Euro zone finance ministers and private sector representatives finalized a deal early on Tuesday morning to provide 130 billion euros of new financing to Greece in return for cuts and reforms.
The deal relies on private creditors accepting a loss on the nominal value of their holdings of more than 53 percent, which will help reduce Greece's debt by around 100 billion euros.
Following are comments from ministers and officials on Tuesday, as EU finance ministers - including those from outside the euro zone - met in Brussels.
AUSTRIAN FINANCE MINISTER MARIA FEKTER
ON THE TUESDAY MORNING DEAL:
We have tackled the task which was given to us by the decisions of the council. They decided to make a second package, which includes more money than the first one, and it gives more time to the Greeks to restructure.
The private sector has now been asked to take on and sign the deal that's on the table by the first week of March. By the end of February Greece has to execute a plan of action. We will examine that again on a Sunday, at a special meeting of the Eurogroup.
DUTCH FINANCE MINISTER JAN KEES DE JAGER
ON ENSURING GREEK IMPLENTATION OF REFORMS:
(There will be) a surveillance mechanism, as well as kind of separate segregation account on which the money is dispersed and the Troika has a special monitoring on. And of course we have the tranches, we have the more permanent supervision of the Troika which we have concluded.

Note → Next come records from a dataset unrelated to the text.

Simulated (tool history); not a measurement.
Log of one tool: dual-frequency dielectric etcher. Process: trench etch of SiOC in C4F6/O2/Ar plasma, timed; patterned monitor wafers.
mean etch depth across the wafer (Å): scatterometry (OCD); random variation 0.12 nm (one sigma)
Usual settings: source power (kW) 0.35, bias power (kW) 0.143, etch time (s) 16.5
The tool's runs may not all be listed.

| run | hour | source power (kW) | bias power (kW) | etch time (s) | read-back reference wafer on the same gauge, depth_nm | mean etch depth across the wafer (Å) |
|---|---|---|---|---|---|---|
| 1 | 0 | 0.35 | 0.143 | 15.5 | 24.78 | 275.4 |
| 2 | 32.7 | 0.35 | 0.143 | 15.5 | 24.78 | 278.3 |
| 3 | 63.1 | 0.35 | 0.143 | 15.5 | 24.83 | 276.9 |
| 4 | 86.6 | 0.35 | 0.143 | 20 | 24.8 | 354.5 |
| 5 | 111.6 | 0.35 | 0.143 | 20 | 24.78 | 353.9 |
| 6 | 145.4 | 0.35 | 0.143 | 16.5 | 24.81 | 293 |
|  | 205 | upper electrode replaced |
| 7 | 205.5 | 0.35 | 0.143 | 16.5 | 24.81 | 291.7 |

So we have placed a lot of measures, which we did not typically do in a traditional IMF program, because we have seen Greece has been derailing several times in the past years now. Without these special measures we could not be sure whether or not Greece would implement. So we had a lot of thought about implementation risks, because implementation risks are high in the case of Greece, higher than anywhere else.
DANISH ECONOMY MINISTER MARGRETHE VESTAGER
ON THE SIGNIFICANCE OF TUESDAY'S DEAL:
I think it's very good that there is an agreement. It's a very tough agreement. It has a balance between solidarity and discipline, and it has a lot of steps ahead of us. So I think the way it's constructed is not just an agreement on paper one night in Brussels, it's a way of handling the Greek economic problems.
It's a very critical time in European history, not only for Greece. Of course there will be a lot of conflict because it's a very harsh economic plan. It's also a large loan that's been given and a large haircut that's been taken, so of course there will be debate and conflict and this is politics. But of course I also hope that this will be a way to a solution for the Greek economy.
SWEDISH FINANCE MINISTER ANDERS BORG
ON PROSPECTS FOR GREECE, EUROPE:
What's been done is a meaningful step forward. Of course the Greeks remain stuck in their tragedy; this is a new act in a long drama. I don't think we should consider that they are cleared of any problems, but I do think we've reduced the Greek problem to just a Greek problem. It is no longer a threat to the recovery in all of Europe, and it is another step forward.
The risk for Greece of course is that they don't carry through on their commitments and return to the situation they were in at the start.
The big risk was that Greece was going to precipitate a crisis in the German, French, Italian banking systems. Now we have a practical guarantee for outstanding Greek bonds, which means that general risks have reduced in a dramatic way.
BRITISH CHANCELLOR OF THE EXCHEQUER GEORGE OSBORNE
ON IMPLICATIONS OF THE DEAL FOR THE EUROPEAN ECONOMY:
Last night's developments were very encouraging for the whole European economy. We have Greece taking some very difficult decisions to face up to its debts as other countries like Britain are having to do deal with their debts. We have got the euro zone collectively standing behind their currency which is something that Britain has urged them to do all along.
Of course the Greek people, the Greek political system has to deliver difficult decisions now, but I don't think Greece has any other option.
GERMAN FINANCE MINSTER WOLFGANG SCHAEUBLE
ON POSSIBLE CONTRIBUTION FROM THE IMF:
The IMF will participate in a new program. It has proposed a sum of 13 billion plus the 10 billion that were not used in the first program. But the final contribution will be made by the IMF board in its next meeting.
ON WHAT WILL HAPPEN FROM NOW:
In the scenarios and calculations are...plenty of forecasts. They have been arrived at as professionally as possible. But naturally, they come with, as Mark Twain said, a significant uncertainty...forecasts are always (to be seen) critically, especially those made in relation to the future.
ON PORTUGAL AND REFORM PROGRAMMES:
Portugal is a proof that the mechanism of our programs works, even in difficult circumstances.
EUROPEAN ECONOMICS COMMISSIONER OLLI REHN
ON PROSPECTS FOR OTHER WEAK EUROPEAN ECONOMIES:
Greece is a specific and unique case which will not be repeated in the case of other euro area countries, Olli Rehn told a news conference after a deal was struck to keep Greece afloat via new financing of 130 billion euros.
Besides, both Ireland and Portugal are on track in implementing their programs and these programs help these countries adjust fiscally and reform their economies.